‘Sea monster‘ stranded in La Union dies


SAN FERNANDO CITY, La Union: Rescuers from various agencies here tried but failed to save a stranded 20- meter sperm whale that local residents earlier thought to be a sea monster.

Initial autopsies conducted on the whale showed it sustained injuries from shark bites and had wounds that it got after being stranded in the sharp coral rocks in Barangay Lingsat Marine Sanctuary.

Poch Obena, city government aqua culturist, said the stranded cetacean was first seen bleeding by local fisherman Rommel Garcia and his wife Winnie.

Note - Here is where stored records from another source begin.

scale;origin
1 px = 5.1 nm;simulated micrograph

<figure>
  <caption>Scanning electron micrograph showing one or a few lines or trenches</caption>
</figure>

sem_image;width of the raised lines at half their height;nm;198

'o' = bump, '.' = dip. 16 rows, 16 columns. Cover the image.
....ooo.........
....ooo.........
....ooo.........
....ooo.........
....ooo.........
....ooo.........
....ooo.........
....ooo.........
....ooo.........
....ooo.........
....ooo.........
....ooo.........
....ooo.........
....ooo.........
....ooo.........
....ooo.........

“We thought it was a sea monster and we were afraid to go near it because water spouted from its mouth, it was strong hours ago, it was jumping up and down from the water so I thought that it was strong and had no injuries,” Rommel said.

“It was swimming southbound and it seemed it was not yet injured, when we went home ashore in Lingsat, we were surprised to see that it has arrived here first than us and we were so afraid of it because it was so big,” Winnie for her part said.

About 20 burly maritime students and Philippine Coast Guard personnel tried to extract the body by pulling thick ropes tied on it but gave up after low tide sank it farther down the bottom.

Earlier, other fishermen reported that they saw the whale swimming at the neighboring San Juan seawaters, particularly at the surfing area in Urbiztondo.

“It had a bite of a cookie cutter shark, when these fishes bite they tend to wriggle to cut away the flesh,” Henry Canlas, officer in charge of the Bureau of Fisheries and Aquatic Resources (BFAR) marine and fisheries section, told The Manila Times.

Canlas added that sperm whales usually tend to go ashore when they are not feeling well or they are sick to catch some air as they are too weak to swim.

This procedure usually, causes whales to die due to their heaviness that they cannot carry their body back to the depth. “That’s when they are stranded.” Canlas noted.

Obeña said it is the discretion of the local government unit if it wants to preserve the mammal’s skeleton for exhibition or as an attraction to tourists.